Corrales de Rota
With a total of eight "corrales" (fish pens), Andalusia's first designated Natural Monument comprises a small strip of the Atlantic Ocean with its beach, facing the towns of Rota and Chipiona. These plots reclaimed from the sea represent traditional ways of fishing that go back to Roman times.
Rota, an ancestral fishing town, made use of this activity, building early fish farms. Here, fish, cuttlefish and octopi enter when the tide is high, and get trapped in the stone pens when it goes out. They were then captured using traditional tools such as the "francajo", "cuchillo de marea" and "tarraya".

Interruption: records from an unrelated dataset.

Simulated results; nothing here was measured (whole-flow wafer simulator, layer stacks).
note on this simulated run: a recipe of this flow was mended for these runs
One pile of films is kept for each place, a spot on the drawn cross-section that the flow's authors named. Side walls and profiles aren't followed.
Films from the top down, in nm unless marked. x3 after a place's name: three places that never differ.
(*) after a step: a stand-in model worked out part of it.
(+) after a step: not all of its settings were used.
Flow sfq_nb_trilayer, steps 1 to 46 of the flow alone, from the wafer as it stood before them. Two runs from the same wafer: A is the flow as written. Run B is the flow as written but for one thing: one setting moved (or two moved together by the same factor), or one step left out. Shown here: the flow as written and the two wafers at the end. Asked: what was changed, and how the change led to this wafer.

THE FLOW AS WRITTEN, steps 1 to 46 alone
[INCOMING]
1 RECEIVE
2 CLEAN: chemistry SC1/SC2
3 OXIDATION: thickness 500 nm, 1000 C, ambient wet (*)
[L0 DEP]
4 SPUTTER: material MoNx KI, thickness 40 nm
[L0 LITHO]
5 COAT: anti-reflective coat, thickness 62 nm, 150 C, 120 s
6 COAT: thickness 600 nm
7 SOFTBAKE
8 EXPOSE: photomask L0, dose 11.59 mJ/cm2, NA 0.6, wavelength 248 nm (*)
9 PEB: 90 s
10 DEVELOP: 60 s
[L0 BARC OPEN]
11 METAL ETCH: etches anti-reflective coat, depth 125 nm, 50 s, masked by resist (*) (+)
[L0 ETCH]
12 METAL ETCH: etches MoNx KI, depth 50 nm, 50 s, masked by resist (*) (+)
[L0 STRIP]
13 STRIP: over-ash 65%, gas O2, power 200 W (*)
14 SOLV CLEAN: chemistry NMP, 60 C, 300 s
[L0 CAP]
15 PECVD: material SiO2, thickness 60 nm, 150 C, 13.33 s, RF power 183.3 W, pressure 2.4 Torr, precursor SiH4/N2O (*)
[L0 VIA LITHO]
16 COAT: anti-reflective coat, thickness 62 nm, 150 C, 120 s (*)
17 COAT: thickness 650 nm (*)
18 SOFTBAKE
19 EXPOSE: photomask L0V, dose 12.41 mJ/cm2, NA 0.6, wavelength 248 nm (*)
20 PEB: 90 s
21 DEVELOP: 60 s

The walls of these pens are built in sandstone and compacted shells from the ground, and here sea urchins, shrimps and crabs can be harvested; especially famous are its large oysters and barnacles. There are also species typically found in rock areas or in mud and sand, such as algae, marine phanerogams, fish, worms and molluscs. Occasionally, even white sea bream and conger eels, more common in deeper water, come to feed or spawn here. Behind the walls there is a coastal reef with a great variety of species that the colonise the pens.
All this wealth of fauna provides food for sea birds and waders from other areas of Cádiz province, that come to rest or feed here.
At the same time, Rota has natural attractions inland in the shape of its system of dunes with pine groves and parks, the botanical garden and Spain's largest population of chameleons, as well as traditional houses related with coastal agriculture, known as "mayeteria" because harvests are in May.